Chaval Response-XRT gloves,

$390, www.chavalusa.com

Electrically heated gloves can save your fingers in extreme cold, but there are two challenges in making them. One is getting the heat evenly distributed. The other is preserving battery power.

Chaval claims to have solved those problems by using a polymer film instead of wires. The polymer delivers power specifically to the coldest spots to preserve battery power. The company claims the gloves stay warm up to three times as long as conventional gloves that use electrical wires and are set to a similar temperature.

The problem with conventional electric heating elements is that they heat uniformly. That sounds good, but if part of your hand is exposed to wind -- say you are on a snowmobile -- one section of the glove can get cold, while the parts tucked around the grips and out of the wind get too warm. All the while, the gloves draw power steadily.

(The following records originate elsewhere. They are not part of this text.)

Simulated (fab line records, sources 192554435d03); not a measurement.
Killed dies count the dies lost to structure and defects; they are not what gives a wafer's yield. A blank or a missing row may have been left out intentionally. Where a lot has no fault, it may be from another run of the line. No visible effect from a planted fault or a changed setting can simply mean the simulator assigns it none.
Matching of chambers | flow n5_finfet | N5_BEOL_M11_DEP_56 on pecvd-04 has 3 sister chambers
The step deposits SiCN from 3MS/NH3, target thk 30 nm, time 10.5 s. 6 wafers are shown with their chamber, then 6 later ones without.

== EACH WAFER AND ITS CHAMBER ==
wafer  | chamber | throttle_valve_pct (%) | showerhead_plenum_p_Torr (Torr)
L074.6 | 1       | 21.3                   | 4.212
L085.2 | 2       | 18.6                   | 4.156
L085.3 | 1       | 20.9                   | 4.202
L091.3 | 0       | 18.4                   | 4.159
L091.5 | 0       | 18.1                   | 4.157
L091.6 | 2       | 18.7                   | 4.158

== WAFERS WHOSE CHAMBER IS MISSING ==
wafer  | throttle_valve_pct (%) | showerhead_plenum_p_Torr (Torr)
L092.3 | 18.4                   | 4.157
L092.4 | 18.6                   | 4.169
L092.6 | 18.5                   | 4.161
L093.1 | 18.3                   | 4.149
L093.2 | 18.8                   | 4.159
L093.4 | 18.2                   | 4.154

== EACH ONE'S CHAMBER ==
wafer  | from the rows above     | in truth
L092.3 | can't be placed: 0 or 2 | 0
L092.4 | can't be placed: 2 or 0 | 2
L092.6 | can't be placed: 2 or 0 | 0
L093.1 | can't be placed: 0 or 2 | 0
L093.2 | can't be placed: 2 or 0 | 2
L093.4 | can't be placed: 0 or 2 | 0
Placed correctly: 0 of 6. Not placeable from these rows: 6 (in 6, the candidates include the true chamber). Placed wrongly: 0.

The polymer in the Chaval Response-XRT gloves becomes denser when it gets cold. The denser it gets, the more conductive it gets. The more conductive spots then automatically draw more power and get hotter. That also lets the battery dole out power at a variable rate. The gloves are available for $390 directly from Chaval, online only.

AN UNDERSEA EFFECT

TO HELP CHILDREN SLEEP

Tranquil Turtle, $55, www.cloudb.com

It's a struggle faced by many parents: getting children to sleep at night. The Tranquil Turtle from Cloud B is here to lend a helping flipper by combining three sleep aids in one: a plush toy, a night light and a music box.

The turtle creates an underwater effect with tiny lights that shine beneath its opaque shell. The lights revolve slowly, casting a shimmery, aquamarine scene across the ceiling.

The turtle also plays a tune or, for parents who prefer ambient sounds, the soft rumble of distant ocean waves.

To save battery power, the turtle shuts off after 23 minutes. There is no option for continuous play. A timer that could run for at least an hour or two would be a nice addition, because children often wake up the moment their music shuts off.

The Tranquil Turtle is priced at $55, but it can be found at retailers like Amazon.com and Bed Bath & Beyond for around $40.